However, the election has changed the landscape of the negotiations. The possibilities of the past have slammed into a new reality and Chang said she isn’t naive to the new situation.

“The State of Hawaiʻi is very cognizant of the recent elections, but we need to continue to move forward in reviewing all of the regulatory compliance for whatever [the Department of Defense] submits to us,” she said in a telephone interview the day after incoming president Donald Trump nominated Pete Hegseth, a Fox News host, to head the Department of Defense.

Hegseth was one of many controversial nominations made by Trump. Hegseth’s qualifications are being questioned and sexual assault allegations may upend his nomination, but the person who nominated him will still be in charge of the military for the next four years.

Chang said there was a possibility that the negotiators could have followed the path of the innovative and aloha-driven solution like the settlement in the Navahine case against the Hawaiʻi Department of Transportation, where the adversarial parties ended up on the same side of the negotiating table.

“I would urge others to look at [the Navahine] model,” she said. The youth plaintiffs “got a seat at the table, so I tell the community to participate. No grumble. Participate.”

Map showing military land with expiring leases

Download Military Lease Map – PDF Format

Past Possibilities vs. New Reality

Exactly a week before the election, I traveled to the Pōhakuloa Training Area in between Mauna Kea and Mauna Loa. It’s the largest military installation in the islands. It’s very secluded and used for exercises like long-range B-2 bombing missions, paratrooper jumps and artillery training.

The Army was hosting a listening session for Native Hawaiians to share their thoughts and concerns with the military. I wanted to hear what Native Hawaiians would say about the situation and the negotiations when they sat down at the table with representatives of the military. After all, several calls had gone out about the future of the leases at the Council for Native Hawaiian Advancement (CNHA) convention held just downwind from Pōhakuloa at Waikoloa the month before.

As I was passed through the guard station just off the Saddle Road, I had the sinking feeling that I might be the only attendee. I was right.

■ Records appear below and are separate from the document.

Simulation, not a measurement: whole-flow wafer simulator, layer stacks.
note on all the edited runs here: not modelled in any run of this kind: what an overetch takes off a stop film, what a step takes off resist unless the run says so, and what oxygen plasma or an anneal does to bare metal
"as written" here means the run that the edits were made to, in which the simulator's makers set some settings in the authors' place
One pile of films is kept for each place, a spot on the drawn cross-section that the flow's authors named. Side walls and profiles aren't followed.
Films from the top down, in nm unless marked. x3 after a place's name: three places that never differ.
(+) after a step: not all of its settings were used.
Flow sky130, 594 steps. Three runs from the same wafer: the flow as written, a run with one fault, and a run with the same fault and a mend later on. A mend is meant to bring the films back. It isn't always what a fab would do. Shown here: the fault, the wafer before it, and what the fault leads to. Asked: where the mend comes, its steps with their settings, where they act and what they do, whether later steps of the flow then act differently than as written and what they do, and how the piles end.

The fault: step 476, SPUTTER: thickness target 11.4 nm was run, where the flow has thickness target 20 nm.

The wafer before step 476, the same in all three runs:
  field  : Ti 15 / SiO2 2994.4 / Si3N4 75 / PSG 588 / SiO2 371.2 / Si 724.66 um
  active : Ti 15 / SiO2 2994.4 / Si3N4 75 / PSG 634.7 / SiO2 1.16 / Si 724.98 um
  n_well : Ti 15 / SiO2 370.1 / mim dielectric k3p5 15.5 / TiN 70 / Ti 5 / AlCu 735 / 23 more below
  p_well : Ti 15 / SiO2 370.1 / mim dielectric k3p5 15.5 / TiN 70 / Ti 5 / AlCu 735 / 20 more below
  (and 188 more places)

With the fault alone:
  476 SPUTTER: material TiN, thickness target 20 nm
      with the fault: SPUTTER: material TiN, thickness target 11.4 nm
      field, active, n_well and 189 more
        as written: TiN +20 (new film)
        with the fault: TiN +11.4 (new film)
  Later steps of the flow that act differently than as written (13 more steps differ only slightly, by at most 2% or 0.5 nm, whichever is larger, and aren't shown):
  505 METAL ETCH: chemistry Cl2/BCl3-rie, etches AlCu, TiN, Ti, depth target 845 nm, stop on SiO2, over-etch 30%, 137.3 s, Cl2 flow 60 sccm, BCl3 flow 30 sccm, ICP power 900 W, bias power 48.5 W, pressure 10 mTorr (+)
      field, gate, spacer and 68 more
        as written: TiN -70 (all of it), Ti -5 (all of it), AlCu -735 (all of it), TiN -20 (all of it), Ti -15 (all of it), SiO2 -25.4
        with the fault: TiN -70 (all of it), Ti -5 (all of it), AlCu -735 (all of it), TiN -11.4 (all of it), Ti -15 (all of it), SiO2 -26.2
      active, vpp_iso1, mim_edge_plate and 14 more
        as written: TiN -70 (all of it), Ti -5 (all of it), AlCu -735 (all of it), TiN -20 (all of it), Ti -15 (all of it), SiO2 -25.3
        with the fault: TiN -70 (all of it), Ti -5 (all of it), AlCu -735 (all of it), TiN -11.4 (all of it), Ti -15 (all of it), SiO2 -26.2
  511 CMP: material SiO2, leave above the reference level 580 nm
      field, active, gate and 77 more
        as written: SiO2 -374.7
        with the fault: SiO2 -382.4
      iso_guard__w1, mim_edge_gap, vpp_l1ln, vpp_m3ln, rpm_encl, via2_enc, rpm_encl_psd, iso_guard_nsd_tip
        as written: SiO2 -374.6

As I climbed out of my car, I was greeted by the leader of the garrison, Lt. Col. Tim Alvarado. Alvardo had been a key character in a New York Times story published the day before about the military’s preparations to fight China. The story included Alvarado witnessing a gruesome parachuting accident at Pōhakuloa.

I grew up on a military base and covered Iraq and Afghanistan as a reporter so being inside the garrision wasn’t exotic or intimidating. But what surprised me was when I was told there was no agenda for the meeting and that the purpose of the meeting was for military to listen to Native Hawaiians. And as a Native Hawaiian, if I didn’t say anything, it would be a very short and quiet gathering in a standard-fare conference room.

The Army’s minutes of the meeting said we had a very “lively discussion.” The minutes said we focused on how to build trust and build bridges between communities. I cited the Navahine settlement “as an excellent example of two disparate groups working together to produce creative solutions to reach to an agreement.”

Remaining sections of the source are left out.